CBA files FUEL auction plan
June 12, 2019
By Chris Forrester
The C-Band Alliance (CBA) has submitted its FUEL (Flexible Use and Efficient Licensing) auction plan to the Federal Communications Commission on June 11th to cover the proposed reallocation of 180 MHz of satellite spectrum for 5G use.
The comprehensive White Paper has been issued following extensive meetings with the FCC on June 6th-7th, and the many previous discussions and industry meetings. The auction proposals are summarised in the filing as:
- Being fast, efficient, flexible, fair, effective, and transparent
- Provides unprecedented flexibility to bidders
- Features appropriate FCC oversight at critical junctures in the process
- Represents the next evolution in auction design, based on technology and principles used by the FCC in its own auctions
The CBA says its proposed auction design is based on the FCC’s own extremely-successful secondary market policies and draws from the most effective auction policies employed by the FCC and other countries. The auction process is a sealed-bid, second-price auction that allows participants to bid on packages of spectrum that best suit their needs.
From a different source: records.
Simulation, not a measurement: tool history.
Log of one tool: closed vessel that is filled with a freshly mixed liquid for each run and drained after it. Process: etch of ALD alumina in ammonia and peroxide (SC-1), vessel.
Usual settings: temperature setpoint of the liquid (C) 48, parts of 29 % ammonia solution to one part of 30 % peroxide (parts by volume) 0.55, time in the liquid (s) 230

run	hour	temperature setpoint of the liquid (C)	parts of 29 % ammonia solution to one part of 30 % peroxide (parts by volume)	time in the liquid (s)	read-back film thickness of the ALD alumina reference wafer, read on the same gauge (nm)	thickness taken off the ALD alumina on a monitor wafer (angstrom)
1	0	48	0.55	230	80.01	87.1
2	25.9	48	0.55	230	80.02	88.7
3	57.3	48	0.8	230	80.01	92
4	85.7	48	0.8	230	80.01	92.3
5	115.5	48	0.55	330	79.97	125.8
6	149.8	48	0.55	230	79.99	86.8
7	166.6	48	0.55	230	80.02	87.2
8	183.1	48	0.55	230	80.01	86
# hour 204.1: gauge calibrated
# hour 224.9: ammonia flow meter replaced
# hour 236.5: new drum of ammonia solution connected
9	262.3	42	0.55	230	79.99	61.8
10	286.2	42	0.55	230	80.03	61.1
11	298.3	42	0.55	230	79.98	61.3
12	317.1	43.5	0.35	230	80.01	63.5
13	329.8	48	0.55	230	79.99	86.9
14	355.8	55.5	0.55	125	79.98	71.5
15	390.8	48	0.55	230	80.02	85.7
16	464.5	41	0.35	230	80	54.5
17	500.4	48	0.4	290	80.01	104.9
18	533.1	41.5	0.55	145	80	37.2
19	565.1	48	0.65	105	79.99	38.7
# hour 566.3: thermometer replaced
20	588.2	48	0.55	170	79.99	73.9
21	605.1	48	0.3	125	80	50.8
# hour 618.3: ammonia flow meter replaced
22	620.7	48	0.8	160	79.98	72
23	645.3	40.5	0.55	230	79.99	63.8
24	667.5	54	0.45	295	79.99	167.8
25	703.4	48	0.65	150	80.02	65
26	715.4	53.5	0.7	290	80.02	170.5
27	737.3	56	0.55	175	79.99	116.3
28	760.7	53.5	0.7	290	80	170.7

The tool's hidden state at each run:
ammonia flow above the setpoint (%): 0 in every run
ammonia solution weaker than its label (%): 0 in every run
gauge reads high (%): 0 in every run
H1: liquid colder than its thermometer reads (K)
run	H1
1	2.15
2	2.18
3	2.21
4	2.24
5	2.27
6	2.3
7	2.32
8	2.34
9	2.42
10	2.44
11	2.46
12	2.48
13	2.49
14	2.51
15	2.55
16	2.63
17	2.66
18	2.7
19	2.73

“The model, which is designed to accommodate the specifics and complexities of the C-band in the continental US, was created by Professor Paul Milgrom and his firm, Auctionomics. Together, they have worked with the FCC on auctions for more than two decades. Prof. Milgrom is highly regarded by auction experts and his expertise is sought not only by the FCC, but also by regulators around the globe. Using protocols established over 20 years of designing auctions, the CBA model translates best practices from various models into a smart auction design to best manage the complexity and time pressure of this auction, creating opportunities for all sizes of bidders and all kinds of combinations,” says the CBA.
The document highlights how the auction process could be structured to address important FCC objectives, says the Alliance. Moreover, the plan deals with the complexity of the nine blocks of 20 MHz C-band spectrum on offer, as well as the potential combinations of 406 Partial Economic Areas (PEAs), with individual combinations possible for large and small bidders for bandwidth.
The CBA says that once a “sealed bid” auction is underway the end result will be speedy, and the winners can be announced 2-4 weeks after the auction begins.
The Alliance says that its proposed auction involves the FCC “every step of the way” and that “We expect and invite FCC oversight of our auction process, which would be approved by the FCC before moving forward. Moreover, nothing about the proposed auction would change the process whereby FCC issues licenses for terrestrial mobile operation.”
- Fast – The auction process will allow the CBA to announce winning bidders within two-to-four weeks.
- Efficient – The CBA auction puts spectrum to use at the earliest possible date, reduces bid preparation time, minimises bidding errors, and allows values rather than strategic calculations to determine the outcome.
- Flexible – The CBA auction is designed to allow successful participation by entities of every size, from large national bidders to mid-sized regional bidders to small rural bidders. The design also allows bidders flexibility in the packages they want to bid on and the prices they are willing to pay, while promoting head-to-head competition over individual licences in specific economic areas. Yet the design also protects each bidder against winning either too little spectrum or too few areas to support its business plan.
- Fair – The proposed auction is purposefully simple to encourage the greatest range of participants. The simplicity of the auction, combined with a training period, will ensure that all participants understand the process and are ready to bid. The auction will be transparent and subject to FCC oversight, thus increasing the fairness and effectiveness of the market process.
- Effective – At the close of the auction process, winners can begin the 5G build-out process within 18 months of a final FCC order in key economic areas of the US, with a roll-out of the repurposing throughout continental US within 36 months of the final FCC order.